NASSCOM President’s Key Messaging at the HR Summit

  • The IT BPM industry has been the mainstay of the Indian economy for over three decades which gives us huge confidence of what this industry can achieve. As Roger Federer said after winning the 19th Grand Slam at Wimbledon – “to aspire, first and foremost, one has to believe in it.”


  • Having weathered many a storm in the past, once more we are experiencing a turbulence, but of a different kind. One more test, but I am confident that the industry will prove itself adequately. There’s a deluge of new ideas & technologies and the HR function has to deal with these multiple forces, unlike what it experienced in the past. More so, their impacts have been compounded by geo-political shifts and economic upheavals.


  • The industry has to unlearn and re-learn once again to create a niche for itself globally, and will have to be ably supported by HR professionals. One is reminded once more – What got us here won’t get us there!


  • The impact of all these changes are rapidly unfolding right in front of our eyes as we march towards our avowed vision – 350 billion USD of industry revenue by 2025. Digital revenue in this, is expected to be around 60% which is approximately four times than what it is at present. Moreover, a significant portion will still remain with traditional, so the balance will have to be maintained over the next 5 – 6 years. This bit is most critical.


  • For the 154 billion USD industry which employs nearly 4 million people, the biggest preparation that is required is about re-skilling. Right now, we are looking at re-skilling 1.5 million people in digital technologies.


  • The need for re-skilling is a pressing one globally and not only restricted to India. The NASSCOM Sector Skill Council, the nodal skilling agency under National Skills Mission has identified 55 new job roles and 155 new skills which will be most relevant in future. While there are many, a special mention of Big Data & Analytics is required. Currently the market size is about 2 billion USD which is expected to grow eight-fold to 16 billion USD by 2025. The demand will be for niche capabilities with a high degree of granularity.  
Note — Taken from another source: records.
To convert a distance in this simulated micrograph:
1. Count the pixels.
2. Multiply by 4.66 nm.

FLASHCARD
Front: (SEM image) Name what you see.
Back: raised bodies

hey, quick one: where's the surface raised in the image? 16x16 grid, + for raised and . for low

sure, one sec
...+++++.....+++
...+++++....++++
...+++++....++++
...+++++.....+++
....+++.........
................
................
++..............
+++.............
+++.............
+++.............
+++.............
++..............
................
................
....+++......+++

  • The revenue growth for next fiscal is estimated to be between 7 – 8 %. In the current year, the headcount growth has been approx. 4 – 5 %. For some time now, the de-coupling of revenue and headcount has been evident. It must be emphasized that it isn’t a case of jobless growth at all, as many would like to prophesize. This year, the industry is expected to have a net addition of 130000 – 150000 jobs. Technology has brought about a definitive convergence of industries which is expected to bring in newer opportunities.


  • In a world which is increasingly getting flooded with “fake news” there’s a need for leaders to speak up. A structured approach is required though the industry is already a pioneer in “Compassionate Capitalism.”


  • The presence of millennials is huge and growing by the day. The young people in organisations today want to be treated like “consumers” and be provided an experience. A far cry from just being “employees.”


  • There’s another axis shift as well. Only about 25% of Fortune 500 companies are in emerging markets today, including India. By 2025, this number will be as high as 50%. What would be the experience of South Asian companies in India for instance? Would it be any different from American and European companies?   


  • Finally, when the company is on a high growth stage, CEOs will have to re-define measuring metrics so as to stay connected with the expanded workforce. In a war for talent, HR leaders will be the “Culture Ambassadors” who will have to enable automation across functions, with a high degree of transparency.